The Lincolnshire Army Cadet Force is appealing for more adults to volunteer as instructors.
Army Cadet Force Instructors and Officers from the county’s 33 cadet detachments will be at the open day on Saturday, January 26, at Sobraon Barracks, Lincoln, between 10am and 1pm to talk about what it’s like to work with young cadets of 12 to 18 years and give a real insight into life in the Cadet Force.
Lieutenant Colonel Michael Coleman, 42, from Grantham, is a regional headteacher at South Midlands & East Anglia Advanced Education. Michael started volunteering with the Cadets in 1989 when he worked in catering. He said: “Being a Cadet Force Instructor was the main reason I decided to change career and go into education and it has really helped me develop the skills needed for working with young people.
“Thanks to the Cadet Force, I have developed the confidence to deal with most situations I encounter as a teacher and I’ve also gained an NVQ in leadership and management, which has helped me get where I am today.
“Most importantly, it’s really rewarding to see the difference you can make in the development of the children – being a Cadet is a great thing for kids to get involved in. I encourage as many youngsters as I can to join.”
Colonel Ian Sackree, the Commandant of the Army Cadet Force’s Lincolnshire Battalion, will be at the open day to welcome visitors and talk to them about what being an instructor involves. He said: “Being an adult volunteer with the Army Cadet Force is an important role and an incredibly rewarding thing to do. Volunteers lead the young cadets in a range of military and non-military themed activities – such as sports, music and competitive drills.
“The aim of the Cadet Force is to offer adventurous pursuits and educational activities that will help develop young people physically, mentally and socially. We’re looking for adults who want to make a difference to young people’s lives. It’s a great chance for the volunteers to develop their own leadership skills, meet new people and give something back to their community. No particular experience is required and we provide all necessary training. If you’re interested and want to find out more, come along to the open day.”
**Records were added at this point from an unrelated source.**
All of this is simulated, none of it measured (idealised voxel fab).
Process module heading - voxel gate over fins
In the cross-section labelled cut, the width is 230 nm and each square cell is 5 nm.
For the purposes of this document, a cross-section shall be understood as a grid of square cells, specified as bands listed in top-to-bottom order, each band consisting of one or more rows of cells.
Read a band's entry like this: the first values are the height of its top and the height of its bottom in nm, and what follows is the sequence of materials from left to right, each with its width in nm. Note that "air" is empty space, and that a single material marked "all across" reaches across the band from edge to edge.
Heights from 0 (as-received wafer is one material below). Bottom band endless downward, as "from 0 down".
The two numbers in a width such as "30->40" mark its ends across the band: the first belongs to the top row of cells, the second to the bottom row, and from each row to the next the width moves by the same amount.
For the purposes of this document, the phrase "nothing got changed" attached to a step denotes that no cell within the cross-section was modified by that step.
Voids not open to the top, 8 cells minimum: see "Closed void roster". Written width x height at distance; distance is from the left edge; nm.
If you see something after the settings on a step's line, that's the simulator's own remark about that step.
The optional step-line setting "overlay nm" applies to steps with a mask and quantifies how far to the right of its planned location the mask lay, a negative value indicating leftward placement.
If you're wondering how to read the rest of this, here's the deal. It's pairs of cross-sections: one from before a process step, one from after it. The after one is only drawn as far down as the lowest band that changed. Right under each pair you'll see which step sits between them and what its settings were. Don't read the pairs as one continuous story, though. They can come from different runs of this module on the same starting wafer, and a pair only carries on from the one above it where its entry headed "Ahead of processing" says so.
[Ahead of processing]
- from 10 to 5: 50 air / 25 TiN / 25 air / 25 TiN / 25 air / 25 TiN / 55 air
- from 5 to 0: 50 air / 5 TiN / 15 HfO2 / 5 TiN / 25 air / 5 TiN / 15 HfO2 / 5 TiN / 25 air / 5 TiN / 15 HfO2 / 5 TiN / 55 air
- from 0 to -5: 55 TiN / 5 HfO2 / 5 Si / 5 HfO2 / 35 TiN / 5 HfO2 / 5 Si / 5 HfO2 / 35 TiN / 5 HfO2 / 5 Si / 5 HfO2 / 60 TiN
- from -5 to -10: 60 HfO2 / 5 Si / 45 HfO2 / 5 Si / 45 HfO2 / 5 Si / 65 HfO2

At the open day, there will be talks and workshops led by Cadet Force personnel and current volunteers, as well as a chance to look around the Sobraon Barracks. Tea, coffee and refreshments will also be provided.
The Army Cadet Force is one of the country’s largest volunteer youth organisations and one of the oldest, celebrating its 150th anniversary in 2012.
There are around 46,000 cadets and 8,500 adult volunteers in the UK. In Lincolnshire, there are over 1,000 cadets and 160 adult volunteers in 33 detachments.